Japan Table of Contents

Japan's geography--particularly its insular character, its limited endowment of natural resources, and its exposed location near potentially hostile giant neighbors--has played an important role in the development of its foreign policy. In premodern times, Japan's semi-isolated position on the periphery of the Asian mainland was an asset. It permitted the Japanese to exist as a self-sufficient society in a secure environment. It also allowed them to borrow selectively from the rich civilization of China while maintaining their own cultural identity. Insularity promoted a strong cultural and ethnic unity, which underlay the early development of a national consciousness that has influenced Japan's relations with outside peoples and cultures throughout its history.

Early Developments

In the early sixteenth century, a feudally organized Japan came into contact with Western missionaries and traders for the first time. Westerners introduced important cultural innovations into Japanese society during more than a century of relations with various feudal rulers. But when the country was unified at the beginning of the seventeenth century, the Tokugawa government decided to expel the foreign missionaries and strictly limit intercourse with the outside world. National seclusion--except for contacts with the Chinese and Dutch--was Japan's foreign policy for more than two centuries.

When the Tokugawa seclusion was forcibly breached in 1853-54 by Commodore Matthew C. Perry of the United States Navy, Japan found that geography no longer ensured security--the country was defenseless against military pressures and economic exploitation by the Western powers. After Perry's naval squadron had compelled Japan to enter into relations with the Western world, the first foreign policy debate was over whether Japan should embark on an extensive modernization to cope with the threat of the "eastward advance of Western power," which had already violated the independence of China, or expel the "barbarians" and return to seclusion. The latter alternative--although it appealed to many-- was never seriously considered. Beginning with the Meiji Restoration of 1868, which ushered in a new, centralized regime, Japan set out to "gather wisdom from all over the world" and embarked on an ambitious program of military, social, political, and economic reforms that transformed it within a generation into a modern nation-state and major world power.

Modern Japan's foreign policy was shaped at the outset by its need to reconcile its Asian identity with its desire for status and security in an international order dominated by the West. The principal foreign policy goals of the Meiji period (1868-1912) were to protect the integrity and independence of the nation against Western domination and to win equality of status with the leading nations of the West by reversing the unequal treaties. Because fear of Western military power was the chief concern of the Meiji leaders, their highest priority was building up the basic requirements for national defense, under the slogan "wealth and arms" (fukoku kyohei). They saw that a modern military establishment required national conscription drawing manpower from an adequately educated population, a trained officer corps, a sophisticated chain of command, and strategy and tactics adapted to contemporary conditions. Finally, it required modern arms together with the factories to make them, sufficient wealth to purchase them, and a transportation system to deliver them.
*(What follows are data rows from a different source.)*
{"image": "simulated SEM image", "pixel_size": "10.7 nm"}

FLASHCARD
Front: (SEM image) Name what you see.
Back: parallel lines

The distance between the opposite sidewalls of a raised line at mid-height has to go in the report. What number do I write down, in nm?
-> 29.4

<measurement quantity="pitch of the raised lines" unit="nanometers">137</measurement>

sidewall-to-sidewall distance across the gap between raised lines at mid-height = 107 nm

An important objective of the military buildup was to gain the respect of the Western powers and achieve equal status for Japan in the international community. Inequality of status was symbolized by the treaties imposed on Japan when the country was first opened to foreign intercourse. The treaties were objectionable to the Japanese not only because they imposed low fixed tariffs on foreign imports and thus handicapped domestic industries, but also because their provisions gave a virtual monopoly of external trade to foreigners and granted extraterritorial status to foreign nationals in Japan, exempting them from Japanese jurisdiction and placing Japan in the inferior category of uncivilized nations. Many of the social and institutional reforms of the Meiji period were designed to remove the stigma of backwardness and inferiority represented by the "unequal treaties," and a major task of Meiji diplomacy was to press for early treaty revision.

Once created, the Meiji military machine was used to extend Japanese power overseas, for many leaders believed that national security depended on expansion and not merely a strong defense. Within thirty years, the country's military forces had fought and defeated imperial China in the First Sino-Japanese War (1894-95), winning possession of Taiwan and China's recognition of Korea's independence. Ten years later, in the Russo-Japanese War (1904-5), Japan defeated tsarist Russia and won possession of southern Sakhalin as well as a position of paramount influence in Korea and southern Manchuria. By this time, Japan had been able to negotiate revisions of the unequal treaties with the Western powers and had in 1902 formed an alliance with the world's leading power, Britain. After World War I, in which it sided with the Western Allies, Japan, despite its relatively small role in the war (with little effort it gained possession of former German territories in the Pacific), sat with the victors at Versailles and enjoyed the status of a great power in its own right.

Between World War I and World War II, the nation embarked on a course of imperialist expansion, using both diplomatic and military means to extend its control over more and more of the Asian mainland. It began to see itself as the protector and champion of Asian interests against the West, a point of view that brought it increasingly into conflict with the Western powers. When its aggressive policies met firm resistance from the United States and its allies, Japan made common cause with the Axis partnership of Germany and Italy and launched into war with the United States and the Western alliance.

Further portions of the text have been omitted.